Arts

Writer, Mother, Ex-Wife: Leslie Jamison Is a Self in ‘Splinters’

SPLINTERS: Another Kind of Love Story, by Leslie Jamison


We live in a golden age of autobiographical women’s writing. Real equality in publishing is still elusive, but the straight male inner world that was so meticulously, relentlessly documented in prizewinning books of the past century, from Roth to Styron to Ford, has been forced at last from its position of unchallenged supremacy. In its place has arisen a group of brilliant women, inclusive of trans women, with their own ideas for the form, among them Maggie Nelson, Eula Biss, Valeria Luiselli, Margo Jefferson, Alison Bechdel, Rachel Cusk, Carina Chocano — and Leslie Jamison.

Jamison, now 40, is the author of a new memoir called “Splinters.” It tells the story of her divorce and first years as a single mother. In her previous books, the finest of which remains “The Empathy Exams” (2014), Jamison often used hybrid forms, crossing autobiography with journalism and essays; in “Splinters,” however, as if the urgency of motherhood has retired the need for those inflecting techniques, she tells her tale straightforwardly.

Nevertheless, her true subject has stayed intact: the tormented ambiguity of all action, ethical and aesthetic and personal, and the consequent divisions of the self, what Virginia Woolf called the “butterfly shades” of consciousness. “One piece of me said, It’s unbearable,” Jamison writes about being apart from her baby. “The other piece said, It’s fine. Both pieces were lying. Nothing was fine, and nothing was unbearable.”

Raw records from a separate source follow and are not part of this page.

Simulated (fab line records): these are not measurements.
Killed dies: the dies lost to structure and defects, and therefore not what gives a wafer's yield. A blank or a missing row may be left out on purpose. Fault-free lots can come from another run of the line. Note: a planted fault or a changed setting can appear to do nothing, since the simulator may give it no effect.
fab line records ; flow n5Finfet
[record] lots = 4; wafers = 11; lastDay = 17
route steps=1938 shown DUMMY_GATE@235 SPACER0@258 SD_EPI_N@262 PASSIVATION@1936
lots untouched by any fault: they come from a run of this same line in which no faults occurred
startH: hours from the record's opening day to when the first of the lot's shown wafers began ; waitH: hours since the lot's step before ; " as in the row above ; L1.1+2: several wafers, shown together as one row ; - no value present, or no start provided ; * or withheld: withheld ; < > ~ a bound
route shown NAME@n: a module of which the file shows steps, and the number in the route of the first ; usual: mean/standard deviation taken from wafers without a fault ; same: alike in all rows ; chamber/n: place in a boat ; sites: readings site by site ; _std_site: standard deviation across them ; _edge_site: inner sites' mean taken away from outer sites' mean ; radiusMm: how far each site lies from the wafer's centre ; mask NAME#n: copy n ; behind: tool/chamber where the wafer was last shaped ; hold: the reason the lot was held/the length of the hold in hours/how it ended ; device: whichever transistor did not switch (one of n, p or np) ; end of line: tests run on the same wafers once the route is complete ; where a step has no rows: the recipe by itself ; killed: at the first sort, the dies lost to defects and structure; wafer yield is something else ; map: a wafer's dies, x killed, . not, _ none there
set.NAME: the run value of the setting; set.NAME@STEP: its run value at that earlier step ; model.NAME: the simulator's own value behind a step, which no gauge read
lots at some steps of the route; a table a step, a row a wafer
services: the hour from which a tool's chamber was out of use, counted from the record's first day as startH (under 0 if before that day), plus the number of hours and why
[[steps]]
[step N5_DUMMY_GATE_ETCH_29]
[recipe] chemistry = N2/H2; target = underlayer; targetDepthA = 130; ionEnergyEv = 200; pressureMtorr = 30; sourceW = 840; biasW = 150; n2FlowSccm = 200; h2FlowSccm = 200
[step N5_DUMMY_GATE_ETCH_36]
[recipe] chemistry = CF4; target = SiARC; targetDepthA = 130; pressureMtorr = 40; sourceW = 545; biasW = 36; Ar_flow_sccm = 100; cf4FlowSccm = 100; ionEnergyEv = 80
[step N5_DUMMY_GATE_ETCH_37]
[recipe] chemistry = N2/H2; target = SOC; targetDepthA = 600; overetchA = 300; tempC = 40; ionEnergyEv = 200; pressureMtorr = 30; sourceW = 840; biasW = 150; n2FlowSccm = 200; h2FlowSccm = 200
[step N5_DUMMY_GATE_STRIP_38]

As “Splinters” begins, Jamison and her husband, “C,” are in the initial stages of their separation: “At drop-offs, as I stood with the baby in the stroller beside me, he called from the vestibule, Why don’t you eat something, you anorexic bitch. Or he said, Don’t you [expletive] talk to me. When I said, Please don’t speak to me like that, he leaned closer to say, I can speak to you however I [expletive] want.” In another drop-off scene he spits at her.

This is bitter proof of how monstrous love can turn. But Jamison, whose powerful mind is geared toward dialectic, finds as ballast for that injury an immense, nuanced, often physical hope in her newborn daughter. “Sometimes I felt the baby belonged to me absolutely,” she writes. “Sometimes when she lay sleeping beside me in her bassinet, I ran my fingers along my scar in the darkness: the thick stitches, the shelf of skin above like an overhang of rock. It was just a slit that led to my own insides, but it felt like a gateway to another world. The place she’d come from.”